The 1918 Register of Electors for the Unit of Clifden and the Unit of Derrylea
Kathleen Villiers-Tuthill
The 1918 Register of Electors for Clifden town and forty-seven surrounding townlands is reproduced here by kind permission of John Stanley of Market St, Clifden. The register gives the names of those eligible to vote in general and local elections, it also gives their townland of residence and the qualification category under which they were entitled to vote.
The register is intriguing, not simply because any list of names with addresses at a specific time is always a curiosity, but because it provides us with the names of the first female voters of this district and also identifies sixty-five British servicemen, serving in the army or navy.
In 1918, under new legislation, the franchise in parliamentary elections was extended to include all men over 21 years, women over 30 years who were householders or the wives of householders and all servicemen over 19 years.
The majority of the women, 236, qualified under their husband’s eligibility
According to the register there were 930 voters eligible to vote in parliamentary elections and of these 348 were women (37%). The majority of the women, 236, qualified under their husband’s eligibility, with 112 qualifying in their own right. The sixty-five servicemen (7% of the electorate) were all marked as absent voters as the war was still on going at the time the register was drawn up in September 1918; thirty-two of these were from Clifden and the rest were from neighbouring townlands.
Following the end of the war a general election was called for 14 December 1918. The Galway Connemara constituency had an electorate of 24,956: 16,581 men and 8,375 women. It was a one-seat constituency and there were two candidates, the sitting M.P., William O’Malley, and the Sinn Féin candidate, Pádraic Ó Máille.
William O’Malley was born in Ballyconneely in 1853 and had lived most of his life in England where he worked as a journalist. He was a member of the Irish Parliamentary Party and had represented the constituency for twenty-three years. His opponent, Pádraic O Máille, aged forty, was a farmer from Kilmilkin in Maam Valley and a member of Sinn Féin. He had fought alongside Liam Mellows in Galway in 1916 and afterwards was interned in Frongoch and Wandsworth prisons before being released under the general amnesty in 1917.

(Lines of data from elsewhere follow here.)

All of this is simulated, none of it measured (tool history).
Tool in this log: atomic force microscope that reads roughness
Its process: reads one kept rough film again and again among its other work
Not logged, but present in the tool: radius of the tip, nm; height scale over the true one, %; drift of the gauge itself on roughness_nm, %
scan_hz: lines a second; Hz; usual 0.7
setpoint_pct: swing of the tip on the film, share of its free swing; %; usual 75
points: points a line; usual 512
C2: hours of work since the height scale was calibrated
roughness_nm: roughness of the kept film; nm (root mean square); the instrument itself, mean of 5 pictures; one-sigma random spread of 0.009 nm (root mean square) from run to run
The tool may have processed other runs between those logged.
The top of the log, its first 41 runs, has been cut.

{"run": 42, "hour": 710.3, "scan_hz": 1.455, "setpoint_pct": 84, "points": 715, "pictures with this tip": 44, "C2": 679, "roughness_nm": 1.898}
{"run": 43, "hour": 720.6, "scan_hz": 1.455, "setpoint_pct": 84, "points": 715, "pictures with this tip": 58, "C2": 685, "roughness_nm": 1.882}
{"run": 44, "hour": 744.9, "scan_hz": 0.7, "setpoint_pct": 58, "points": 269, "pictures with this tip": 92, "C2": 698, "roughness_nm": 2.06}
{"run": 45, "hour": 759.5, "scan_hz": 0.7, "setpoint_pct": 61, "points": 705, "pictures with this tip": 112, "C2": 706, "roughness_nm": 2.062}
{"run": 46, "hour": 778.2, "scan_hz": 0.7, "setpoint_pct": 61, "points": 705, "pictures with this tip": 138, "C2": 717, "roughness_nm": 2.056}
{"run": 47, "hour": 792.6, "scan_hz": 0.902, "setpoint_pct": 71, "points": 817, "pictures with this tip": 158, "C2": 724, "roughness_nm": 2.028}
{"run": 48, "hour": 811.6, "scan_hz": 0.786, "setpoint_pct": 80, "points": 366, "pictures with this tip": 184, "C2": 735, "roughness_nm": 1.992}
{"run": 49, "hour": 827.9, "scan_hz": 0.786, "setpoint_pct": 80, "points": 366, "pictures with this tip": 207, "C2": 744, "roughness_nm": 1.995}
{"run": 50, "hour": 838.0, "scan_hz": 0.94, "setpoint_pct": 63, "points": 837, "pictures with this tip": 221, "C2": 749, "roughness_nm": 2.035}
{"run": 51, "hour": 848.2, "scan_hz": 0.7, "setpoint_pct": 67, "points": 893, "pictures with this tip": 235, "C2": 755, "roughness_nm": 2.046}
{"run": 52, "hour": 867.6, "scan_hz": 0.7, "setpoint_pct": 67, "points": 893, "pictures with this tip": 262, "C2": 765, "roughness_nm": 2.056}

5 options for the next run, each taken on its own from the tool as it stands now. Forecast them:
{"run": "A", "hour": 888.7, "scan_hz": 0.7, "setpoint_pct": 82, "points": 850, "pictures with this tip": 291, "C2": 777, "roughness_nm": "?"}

Pádraic O Máille topped the pole
The election went ahead on 14 December, but the counting of votes was delayed until the 28 December to allow for the postal vote of the servicemen to be included. The total poll for the Galway Connemara constituency was 15,236 (61.00%). Pádraic O Máille topped the pole with 11,754 votes and was declared elected; William O’Malley received 3,482 votes. The pattern was repeated throughout the country, with Sinn Féin winning 73 out of the 105 parliamentary seats; 25 Sinn Féin candidates were unopposed.
It is impossible to know how many of the women on the register cast their vote or how many of the soldiers posted their vote home. As it was a recently won right for both groups, one would like to think that they took the opportunity to exercise their franchise for the first time.
Names of those identified as servicemen
Thanks to the Trojan work undertaken by Bernie Jefferies at the Clifden Library, we have some idea of the number of Connemara men who died in the war, but this register is the first official record that gives us some of the names of those who served and survived. Going through the names of those identified as servicemen on the register one wonders what physical and mental shape these men were in when demobbed in the months that followed and how were they received by their families and neighbours when they got home. One also wonders how many of them stayed home,as always in Connemara job opportunities would be scarce at this time. Among them, one name in particular stands out, John Joseph McDonnell, Main Street, Clifden. John J. was serving in the Connaught Rangers in September 1918, he survived the Great War and returned home only to be shot dead by the Black and Tans, close to the burning ruins of his father’s hotel on Main Street, as they rampaged through the town setting fire to homes and business premises on 17 March 1921.
I am grateful to John Stanley for bringing this register to light and for allowing us publicise it. {The original document can be seen below} . Similar registers must have existed for other districts in the Connemara constituency, but they do not seem to have survived, makes this a very rare and valuable record.